Suffer Better: What Jordan Peterson’s Pain Says About Your Future

We need Dragons to make us become better heroes

Josh Bunch
5 min readMar 26, 2021

It takes a brave spirit to confront the world like Dr. Jordan Peterson. Well, brave or insane.

For the uninitiated, Peterson is a psychologist. An author. A dad. A husband. An instigator. A philosopher. A businessman. An activist. And a professor. But above all, love him or hate him; he’s a truth-teller — a Snow Lion on the distant glaciers of Tibet who doesn’t fit society’s acceptable behavior.

Peterson’s rare brand of honesty is often confused with fearlessness. But actually, I think he’s terrified of being who he is and the resulting consequences. So terrified, in fact, he’s literally become sick of himself.

As you may have heard, Peterson has been devastatingly ill recently, forcing him into unfamiliar, pain-filled territory.

How sick is Peterson, or precisely what’s wrong with him, I don’t know. But I do know it’s all-consuming. On a recent podcast with Tim Ferriss, Peterson explains how his latest book, ‘Beyond Order: 12 More Rules For Life.’ kept him alive.

“The last chapter,” Peterson begins, “is Be Grateful in Spite of Your Suffering. I’ve had a real struggle with that. So although I know perfectly well that resentment, regardless of the cause, is not productive, it’s certainly understandable.”

“Viktor Frankl talks about the desire to finish his book as one of the sources of meaning that got him through the concentration camps,” Ferriss counters. “Did your book, and I don’t know the timeline for having worked on it, serve a similar purpose over the last 18 to 24 months?”

“Yeah, absolutely. It was a life raft. I have the book to anchor myself while I was so ill. And it was invaluable — and still is, for that matter.”
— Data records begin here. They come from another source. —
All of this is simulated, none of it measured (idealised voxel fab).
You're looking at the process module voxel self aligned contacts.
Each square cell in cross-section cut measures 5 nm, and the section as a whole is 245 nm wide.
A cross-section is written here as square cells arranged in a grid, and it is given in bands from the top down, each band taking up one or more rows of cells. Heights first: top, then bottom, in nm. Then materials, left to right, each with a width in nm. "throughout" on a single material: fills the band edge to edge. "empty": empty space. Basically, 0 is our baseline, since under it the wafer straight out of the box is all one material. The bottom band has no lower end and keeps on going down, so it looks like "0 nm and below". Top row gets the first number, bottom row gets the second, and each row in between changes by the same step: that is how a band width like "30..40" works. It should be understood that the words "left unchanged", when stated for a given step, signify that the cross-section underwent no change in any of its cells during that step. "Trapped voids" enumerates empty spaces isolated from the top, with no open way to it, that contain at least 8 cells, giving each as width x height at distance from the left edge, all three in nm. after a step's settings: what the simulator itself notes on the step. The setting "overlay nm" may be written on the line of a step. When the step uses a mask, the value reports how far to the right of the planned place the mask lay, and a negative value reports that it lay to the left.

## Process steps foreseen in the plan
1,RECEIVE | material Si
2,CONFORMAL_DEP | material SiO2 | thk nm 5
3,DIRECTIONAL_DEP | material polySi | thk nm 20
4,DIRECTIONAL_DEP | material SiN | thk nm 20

That’s one hell of a statement, especially from a guy who literally wrote the book on suffering. Almost hypocritical, after all, shouldn’t Peterson be bouncing off the walls for the chance to practice his very own rule 12? An opportunity to be grateful no matter how indisposed he is?

Can you imagine the apostle Paul doing the podcasting circuit today?

“How did it feel writing all those epistles from jail,” the interviewer would ask? “It sucked,” Paul would undoubtedly say. “It’s a freaking dungeon full of darkness, confusion, torture, and danger. And snakes. I hated every second of It.”

But it wouldn’t end there. Paul, forlorn and contemplative, would eventually add something like, “I’m grateful for my time in the Dungeon.”

Because without suffering, there is no story. Without pain, there is no purpose. We just can’t see it when we’re in it.

Peterson, like I imagine Paul was despite his radical conversion on the road to Damascus, is in the Dungeon, questioning, confused and hurting. And somehow, and this is the crucial part, finding the strength to keep going. Where might he be going? A place where suffering no longer exists, perhaps? No, that’s reserved for when we die. Instead, I believe Peterson is headed to the single most profound time in life, a time when suffering simply doesn’t matter.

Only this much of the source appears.